A room with a view, please
It’s interesting to read the news from this perspective. I mean, when you are the news, or when you are living the news that is being reported, and while all the while you write the news.
On Monday I visited the Khan Yunis refugee camp, the target of many an attack by Israeli forces, to talk to Palestinian refugees there, to hear their thoughts on Israeli disengagement (the subject of a forthcoming article).
It was quite an incongruous-and bleak-scene, as is often the case in Gaza. Crumbling refugee homes with pockmarks the size of apples stand like carcasses in front of the Neve Dekalim settlement, part of the Gush settlement bloc. It is shaded with palm trees, red-roofed Mediterranean style villas, and the unspoilt pristine sands of the Khan Yunis beach, accessible to all but the Palestinians now.

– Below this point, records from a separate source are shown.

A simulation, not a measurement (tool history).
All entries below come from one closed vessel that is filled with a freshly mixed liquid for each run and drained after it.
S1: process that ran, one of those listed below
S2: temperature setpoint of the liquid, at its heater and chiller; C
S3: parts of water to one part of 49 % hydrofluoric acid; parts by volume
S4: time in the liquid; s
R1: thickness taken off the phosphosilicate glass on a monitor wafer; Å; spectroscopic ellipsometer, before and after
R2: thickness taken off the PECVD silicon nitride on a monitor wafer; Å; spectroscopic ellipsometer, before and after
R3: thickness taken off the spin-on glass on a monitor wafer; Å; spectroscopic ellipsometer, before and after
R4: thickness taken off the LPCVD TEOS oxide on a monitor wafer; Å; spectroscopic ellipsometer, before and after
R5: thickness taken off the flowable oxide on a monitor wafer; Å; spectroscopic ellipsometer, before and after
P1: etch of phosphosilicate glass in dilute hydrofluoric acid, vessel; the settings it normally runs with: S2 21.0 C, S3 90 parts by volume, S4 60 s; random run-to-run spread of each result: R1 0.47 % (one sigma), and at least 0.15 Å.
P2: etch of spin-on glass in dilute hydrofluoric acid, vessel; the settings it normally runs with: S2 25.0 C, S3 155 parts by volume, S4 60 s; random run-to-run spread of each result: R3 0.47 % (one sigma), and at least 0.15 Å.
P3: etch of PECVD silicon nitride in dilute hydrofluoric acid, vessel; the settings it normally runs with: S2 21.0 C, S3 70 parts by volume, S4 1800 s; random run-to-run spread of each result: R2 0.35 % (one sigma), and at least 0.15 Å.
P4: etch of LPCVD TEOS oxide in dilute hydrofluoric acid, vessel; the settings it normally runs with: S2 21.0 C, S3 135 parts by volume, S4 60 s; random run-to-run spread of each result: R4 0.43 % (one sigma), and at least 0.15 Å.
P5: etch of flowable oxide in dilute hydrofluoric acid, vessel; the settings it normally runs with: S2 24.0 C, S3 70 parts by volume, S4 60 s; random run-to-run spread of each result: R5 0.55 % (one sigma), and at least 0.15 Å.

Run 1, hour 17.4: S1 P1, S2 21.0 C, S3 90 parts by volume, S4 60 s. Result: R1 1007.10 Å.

Abo Ahmed is one of the refugees I met. The view from the second floor of his home on the edge of the camp overlooking Neve Dekalim, and an Israeli sniper tower, is to die for (no pun intended). The military base aside, there is nothing but the clear blue of the lonely Khan Yunis Mediterranean. “Nice view, right?” he told me jokingly, the wall behind him pockmarked like a piece of Swiss cheese from the hundreds of Israeli shells and bullets that have hit it. “One of those holes could have been in me”. It’s was the first time Abo Ahmed has been able to enjoy this view since he built is a few years ago.
His neighbours children, living under a zinc-sheet covered with torn blankets, giggled when they saw me. “Please take our picture” asked a little girl, Siham. So I did. Maybe it would help them forget the daily reality they face, that children should never have to face. Overhead, a drone whirred menacingly, and a helicopter gunship cruised the coast. “See those planes, they come and shoot missiles at us,” they explained expertly. Planes they have seen too many times before. War has been their teacher.
Nearby, a group of Palestinians who live in the Mawasi enclave-completed sealed off from the rest of Gaza by israeli forces- sat under a the shade of a handmade palm-leaf canopy waiting for the Tufah checkpoint to open, so they could return home. A day before, 3 of Mawasi's residents were brutally beaten by Jewish settlers form teh Gush bloc.
Meanwhile, the children trotted off into the horizon, dangerously close to the Israeli sniper tower, trying to fly a rustic paper kite one of the older boys folded together. Next to them, a group of boys cooled off in a pool of salty wastewater that pours into a sand pit here from the settlements, the byproduct of an Israeli desalination plant. This is their playground. Soon, the Israelis call the Palestinian DCO to ward them off. And life goes on for Gaza's refugees.